For said killer to cavort at state dinners while hungry taxpayers face foreclosure … well, some might call it callous. But then, parasites always live high while their hosts suffer,  la Marie Antoinette in her "Rustic Faux Village" at Versailles: "It seemed a perverse extravagance, for the Queen to create a village for her own amusement while in many parts of France real peasants in real villages were in dire want." Indeed.

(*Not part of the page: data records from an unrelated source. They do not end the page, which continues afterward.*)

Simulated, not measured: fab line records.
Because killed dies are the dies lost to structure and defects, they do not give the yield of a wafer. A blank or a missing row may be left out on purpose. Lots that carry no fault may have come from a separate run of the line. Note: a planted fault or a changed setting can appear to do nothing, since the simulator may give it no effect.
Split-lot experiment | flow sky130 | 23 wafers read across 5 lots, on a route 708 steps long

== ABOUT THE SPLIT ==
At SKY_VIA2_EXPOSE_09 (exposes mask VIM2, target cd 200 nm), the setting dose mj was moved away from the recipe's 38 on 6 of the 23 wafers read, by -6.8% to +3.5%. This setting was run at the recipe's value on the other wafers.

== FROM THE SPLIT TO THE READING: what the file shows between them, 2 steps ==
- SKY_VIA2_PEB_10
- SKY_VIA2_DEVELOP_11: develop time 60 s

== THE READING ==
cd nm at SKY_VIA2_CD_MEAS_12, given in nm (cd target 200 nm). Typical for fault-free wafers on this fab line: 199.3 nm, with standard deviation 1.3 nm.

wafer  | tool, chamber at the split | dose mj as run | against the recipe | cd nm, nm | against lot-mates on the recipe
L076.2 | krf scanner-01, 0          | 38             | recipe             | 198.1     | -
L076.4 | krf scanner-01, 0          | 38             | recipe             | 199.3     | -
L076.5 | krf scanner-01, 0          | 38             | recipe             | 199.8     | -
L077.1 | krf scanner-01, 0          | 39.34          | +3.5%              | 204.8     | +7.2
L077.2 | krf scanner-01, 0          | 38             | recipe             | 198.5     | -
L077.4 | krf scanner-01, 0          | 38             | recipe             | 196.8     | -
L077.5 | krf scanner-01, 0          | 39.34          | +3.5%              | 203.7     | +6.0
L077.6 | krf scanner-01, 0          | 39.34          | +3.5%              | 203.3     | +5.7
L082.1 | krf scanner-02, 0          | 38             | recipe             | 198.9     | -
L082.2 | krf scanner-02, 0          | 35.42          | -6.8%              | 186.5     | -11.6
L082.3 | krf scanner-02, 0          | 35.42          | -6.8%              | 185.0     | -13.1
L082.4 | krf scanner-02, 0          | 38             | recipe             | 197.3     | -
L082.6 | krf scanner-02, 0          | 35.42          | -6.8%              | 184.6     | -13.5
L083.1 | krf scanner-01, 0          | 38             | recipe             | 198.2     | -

And so, with the gargantuan White House and its State Dining Room at their disposal, the Bushbamas nevertheless erected a "huge white" marquee on the South Lawn. But "it wasn’t your everyday tent," the Associated Press assures us. "This one had chandeliers suspended from the ceiling and beige carpet on the floor." Inside stood "tables draped in green apple-colored cloths and napkins, offset by the sparkle of gold-colored flatware and china." The amount squandered on flowers alone – centerpieces of "deep purple" supposed to evoke "the state bird of India, the Indian Peacock"; "arrangements of magnolia braches[, sic]…locally grown ivy, and nandina foliage" sprucing up the tent's walls – would likely have paid the mortgages on hundreds of homes, had Our Masters allowed those who earned the fortune thus wasted to keep their money. Ah, but fret not at the unconscionable extravagance: "The First Lady’s office says that all bouquets from the dinner re-used [sic] through the White House, as a means to recycle the flowers."

With the formerly employed lining up at food banks, Bushbama and accomplices such as Deepak Chopra, Hillary Clinton, Katie Couric, Joe Biden, and David Geffen feasted on "White House Arugula with Onion Seed Vinaigrette," "Roasted Potato Dumplings with Tomato Chutney," and "Green Curry Prawns with caramelized salsify with smoked Collard Greens and coconut aged basmati [rice]." They washed it down with the usual assortment of wines, then munched on "Petits fours … Cashew Brittle, Pecan Pralines, Passion fruit,… vanilla Gelees[, and]Chocolate dipped fruit." Recall that Marie eventually climbed into the tumbrel for another free ride, courtesy of the peasants off whom she had leeched all her life.

As if we care, this is the new Administration's first state dinner and "biggest social event" to date, with the prime minister of India and his wife as guests of honor. You might hope that even a PM would lack the gall to accept further robbery of Americans for this pomp and circumstance, given how much Our Rulers have already stolen from us on India's behalf: $116,576,000 in FY 2007, a paltry $86,821,000 the next (after a bureaucrat "slashed" aid – yeah, right), and a "request" of $77,382,000 for 2009. That comes to a whopping $280,779,000 the last three years alone. Wanna bet the PM hit Bushbama up for even more when "the two leaders…spen[t] the morning behind closed doors in a series of one-on-one and extended meetings with their broader delegations"? Wanna bet Barry the Bandit didn't even bother demurring before pledging our last few cents?

Out in the real world, Diane Doherty is an executive director at the Illinois Hunger Coalition who reports, “We’re hearing from more and more middle class who have never in their life gone to a food pantry. … They’re very, very frustrated and angry.”

Hey, folks: it's chow time at the White House. Come and get it.